David Cameron hailed a “major milestone” in the recovery as official figures showed Britain had finally emerged from its worst post-war downturn.
Gross domestic product (GDP) grew by 0.8 per cent in the second quarter, taking the size of the economy 0.2 per cent above its pre-recession peak, figures from the Office for National Statistics (ONS) showed.
It marks the end of a period when GDP slumped to 7.2 per cent below its pre-recession levels by the middle of 2009. The stuttering recovery did not take flight until last year when growth began to accelerate.
But Britain is now predicted to be the fastest-growing major world economy in 2014. Yesterday the International Monetary Fund (IMF) raised its GDP forecast for the fourth time in a row to 3.2 per cent
The Prime Minister said: “It’s encouraging news that the economy is larger than pre-crash levels.
“Our long-term economic plan is working and this is a major milestone.” However, critics pointed to the continuing fall in real-terms wages as evidence that the benefits of recovery were not yet filtering through to households.

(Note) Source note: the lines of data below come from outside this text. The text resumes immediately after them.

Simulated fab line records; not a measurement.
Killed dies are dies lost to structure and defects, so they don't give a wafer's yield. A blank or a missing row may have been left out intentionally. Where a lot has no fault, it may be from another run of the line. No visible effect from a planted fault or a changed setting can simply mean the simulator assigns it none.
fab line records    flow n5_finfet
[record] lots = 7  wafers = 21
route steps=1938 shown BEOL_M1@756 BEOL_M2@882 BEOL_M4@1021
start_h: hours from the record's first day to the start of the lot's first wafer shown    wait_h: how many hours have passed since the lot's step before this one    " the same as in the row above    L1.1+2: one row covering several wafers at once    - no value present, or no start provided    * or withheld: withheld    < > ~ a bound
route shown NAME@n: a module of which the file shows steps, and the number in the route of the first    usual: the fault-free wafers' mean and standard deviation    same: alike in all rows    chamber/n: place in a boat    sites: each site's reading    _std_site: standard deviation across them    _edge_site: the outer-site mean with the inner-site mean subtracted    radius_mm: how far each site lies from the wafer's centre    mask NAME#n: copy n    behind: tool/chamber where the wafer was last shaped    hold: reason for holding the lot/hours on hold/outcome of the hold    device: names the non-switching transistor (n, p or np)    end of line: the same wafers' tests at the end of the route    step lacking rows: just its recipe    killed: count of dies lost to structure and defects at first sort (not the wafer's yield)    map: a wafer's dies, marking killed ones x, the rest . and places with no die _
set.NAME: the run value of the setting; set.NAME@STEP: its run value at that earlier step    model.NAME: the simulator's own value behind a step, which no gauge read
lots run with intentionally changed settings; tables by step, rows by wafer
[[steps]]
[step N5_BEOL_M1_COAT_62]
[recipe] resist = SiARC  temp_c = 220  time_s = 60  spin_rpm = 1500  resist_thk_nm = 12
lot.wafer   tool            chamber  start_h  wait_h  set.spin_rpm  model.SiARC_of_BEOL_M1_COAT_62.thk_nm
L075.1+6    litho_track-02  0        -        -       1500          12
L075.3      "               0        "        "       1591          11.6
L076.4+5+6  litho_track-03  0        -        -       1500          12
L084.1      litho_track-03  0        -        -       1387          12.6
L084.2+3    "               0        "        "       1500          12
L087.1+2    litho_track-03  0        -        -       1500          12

Meanwhile the ONS figures showed that while the dominant services sector continued to perform well, manufacturing and construction were still struggling.
Chancellor George Osborne said the return to the pre-crash peak was “thanks to the hard work of the British people”. But he added: “There is still a long way to go – the Great Recession was one of the deepest of any major economy and cost Britain six years.”
“Now we owe it to hardworking taxpayers not to repeat the mistakes of the past and instead to continue with the plan that is delivering economic security.”
Shadow Chancellor Ed Balls said it had taken Britain three years longer than the US to return to its pre-crisis peak. He added: “With GDP per head not set to recover for three more years and most people still seeing their living standards squeezed, this is no time for complacent claims that the economy is fixed.”
Yesterday’s figures showed that GDP was 3.1 per cent higher in the second quarter compared with the same period a year ago – the highest such increase since the last quarter of 2007.
The 0.8 per cent growth for the second quarter was primarily driven by the services sector, which accounts for three-quarters of output, and had already surpassed 2008 levels. It grew one per cent in the quarter.
But manufacturing expanded by just 0.2 per cent and remains 7.4 per cent off the pre-crisis peak level while construction shrank 0.5 per cent.
It still lags 10.7 per cent behind the level of six years ago.
Lee Hopley, chief economist at EEF, the manufacturers’ organisation, said: “Policy-makers can’t yet afford to take the summer off.”